Is believing in God a sign of mental illness? Is praying a silly exercise in make-believe – just a big waste of time and a delusional activity?
I certainly don’t think so, nor do most Americans. But on Tuesday, panelists on “The View” on ABC TV mocked Vice President Mike Pence for his Christian faith, calling it “scary” and even saying that his religious beliefs are a kind of “mental illness.”
Such comments are an insult to everyone who holds sincere religious beliefs.
The vice president – a deeply religious man – responded Wednesday to the attack, saying at an event sponsored by Axios: “It’s just simply wrong for ABC to have a television program that expresses that kind of religious intolerance.” Pence added that criticism of anyone who is religiously observant shows how “out of touch some in the mainstream media are.”
Pence is right. No matter what you think of his politics, his views on public policy issues, or his performance in elective office, he should not be criticized for his Christian beliefs.
The pile-on started when “The View” played a segment of “Celebrity Big Brother,” in which former White House staffer Omarosa Manigault Newman said that Americans should be worried about Pence because he thinks Jesus speaks to him.
In response to the video segment, panelist Sunny Hostin questioned the sincerity of Pence’s religious beliefs, while panelist Joy Behar suggested that Pence might have a mental illness.
“It’s one thing to talk to Jesus,” Behar said. “It’s another thing when Jesus talks to you.”
Media outlets and social media critics immediately piled on Pence, with many of them putting the worst possible spin on Pence’s faith and prayer life.

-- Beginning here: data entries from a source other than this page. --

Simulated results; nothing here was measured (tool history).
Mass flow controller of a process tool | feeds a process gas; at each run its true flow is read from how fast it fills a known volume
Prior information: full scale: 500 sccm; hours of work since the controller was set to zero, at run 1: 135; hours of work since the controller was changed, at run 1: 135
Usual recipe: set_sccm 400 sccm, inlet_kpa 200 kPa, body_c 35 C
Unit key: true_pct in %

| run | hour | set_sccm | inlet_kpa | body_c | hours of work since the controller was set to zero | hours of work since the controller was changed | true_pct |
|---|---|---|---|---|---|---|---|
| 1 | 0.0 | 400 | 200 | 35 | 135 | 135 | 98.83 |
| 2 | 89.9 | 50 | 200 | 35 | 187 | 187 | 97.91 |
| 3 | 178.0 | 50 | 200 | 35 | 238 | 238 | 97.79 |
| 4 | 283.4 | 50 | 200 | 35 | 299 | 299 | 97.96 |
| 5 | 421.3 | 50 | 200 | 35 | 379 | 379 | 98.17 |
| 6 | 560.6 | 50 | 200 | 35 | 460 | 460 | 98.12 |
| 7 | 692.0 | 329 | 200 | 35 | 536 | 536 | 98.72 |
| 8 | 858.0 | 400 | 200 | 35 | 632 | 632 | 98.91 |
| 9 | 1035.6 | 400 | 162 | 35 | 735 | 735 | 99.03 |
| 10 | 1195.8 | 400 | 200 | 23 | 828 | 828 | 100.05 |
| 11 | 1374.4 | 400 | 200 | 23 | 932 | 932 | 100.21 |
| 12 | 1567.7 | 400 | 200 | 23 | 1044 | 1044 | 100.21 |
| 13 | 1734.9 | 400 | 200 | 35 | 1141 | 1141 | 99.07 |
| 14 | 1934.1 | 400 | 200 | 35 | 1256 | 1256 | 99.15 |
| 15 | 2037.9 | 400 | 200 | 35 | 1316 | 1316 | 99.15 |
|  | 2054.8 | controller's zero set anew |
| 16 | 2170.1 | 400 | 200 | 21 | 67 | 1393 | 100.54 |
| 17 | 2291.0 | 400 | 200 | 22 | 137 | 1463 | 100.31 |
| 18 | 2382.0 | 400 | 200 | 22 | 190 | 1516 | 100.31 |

What the media and critics haven’t done, and won’t do, is to point out that their attacks on Pence are part of a larger and very disturbing trend in American life – an ugly form of prejudice called Christian shaming.
We experienced Christian shaming recently when NBC sports commentator Tony Dungy came under fire for commending Super Bowl MVP Nick Foles of the victorious Philadelphia Eagles on his faith before the game and for calling Foles’ faith a significant factor in his confidence and performance against the New England Patriots.
Dungy’s remarks were met with a wave of social media outrage.
The first response was a critic who tweeted, “unbelievable you would use your employer, @NBCSports, to spout this nonsense on the air.”
Another early critic tweeted, “Does NBC want you preaching on air?”
We also experienced this sort of Christian shaming when social media flash mobs mocked evangelicals who had called on our nation to pray in the aftermath of terrible shootings (like the one in Parkland, Florida on Wednesday), natural disasters and other harrowing events that have unfolded in recent years.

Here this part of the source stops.